Some years ago I read an unforgettable account of one of the most severe child abuse cases in California in the 1970’s. It is the story of boy who was beaten and starved by his emotionally unstable, alcoholic mother: a mother who played tortuous, unpredictable games. You may be thinking ‘what’s that got to do with the Brierley Hill Project’? This week has proven that the answer is a whole lot. Some people endure the most unspeakable things that we get to hear about when they are adults, thankfully, only on rare occasions and strangely …like buses these cases sometimes appear together.
We all deserve a safe home, family, friends….people to support us, to cheer us up when we are down, to cheer us on when we are flagging. Some people we come into contact with have no one. Nobody at all.
In January we had 343 visits, 19 one to one sessions giving specific help and support in the drop-in, 11 befriending and mentoring sessions outside of our drop-in times. Welfare Rights had 10 appointments dealing with benefits issues and we gave out 77 food parcels.
On the youth side we engaged with 65 young people and had 2 youth mentoring sessions.

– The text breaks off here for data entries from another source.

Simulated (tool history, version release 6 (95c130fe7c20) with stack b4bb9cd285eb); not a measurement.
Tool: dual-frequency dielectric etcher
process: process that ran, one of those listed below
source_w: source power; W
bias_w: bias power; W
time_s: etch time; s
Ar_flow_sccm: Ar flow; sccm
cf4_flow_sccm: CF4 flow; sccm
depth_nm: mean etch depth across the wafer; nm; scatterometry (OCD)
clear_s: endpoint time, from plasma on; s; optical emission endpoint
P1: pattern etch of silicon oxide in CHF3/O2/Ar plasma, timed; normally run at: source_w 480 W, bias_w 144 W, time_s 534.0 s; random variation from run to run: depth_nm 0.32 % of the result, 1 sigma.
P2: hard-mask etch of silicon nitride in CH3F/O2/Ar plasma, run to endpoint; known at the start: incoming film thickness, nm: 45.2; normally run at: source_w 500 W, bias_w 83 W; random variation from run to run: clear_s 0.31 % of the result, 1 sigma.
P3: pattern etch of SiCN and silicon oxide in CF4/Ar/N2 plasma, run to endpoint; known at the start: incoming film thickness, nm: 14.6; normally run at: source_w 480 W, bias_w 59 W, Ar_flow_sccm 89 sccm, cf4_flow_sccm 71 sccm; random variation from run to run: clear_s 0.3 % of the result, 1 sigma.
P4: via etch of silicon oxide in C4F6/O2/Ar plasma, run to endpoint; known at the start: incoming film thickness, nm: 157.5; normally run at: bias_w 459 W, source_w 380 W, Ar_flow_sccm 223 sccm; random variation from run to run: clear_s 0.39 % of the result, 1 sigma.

We are not just about the numbers although they are indicative of the need we try to meet. The numbers don’t tell you much about the complexity and nature of some of the issues that present themselves but whatever it is we do our very best to treat everyone with kindness and respect.
It is our great privilege to be there for people with no one else to speak of and where we don’t offer the best help for someone in need we can signpost and walk with them through the process.
Thanks to the volunteers who help us week in and week out. It wouldn’t be possible without you.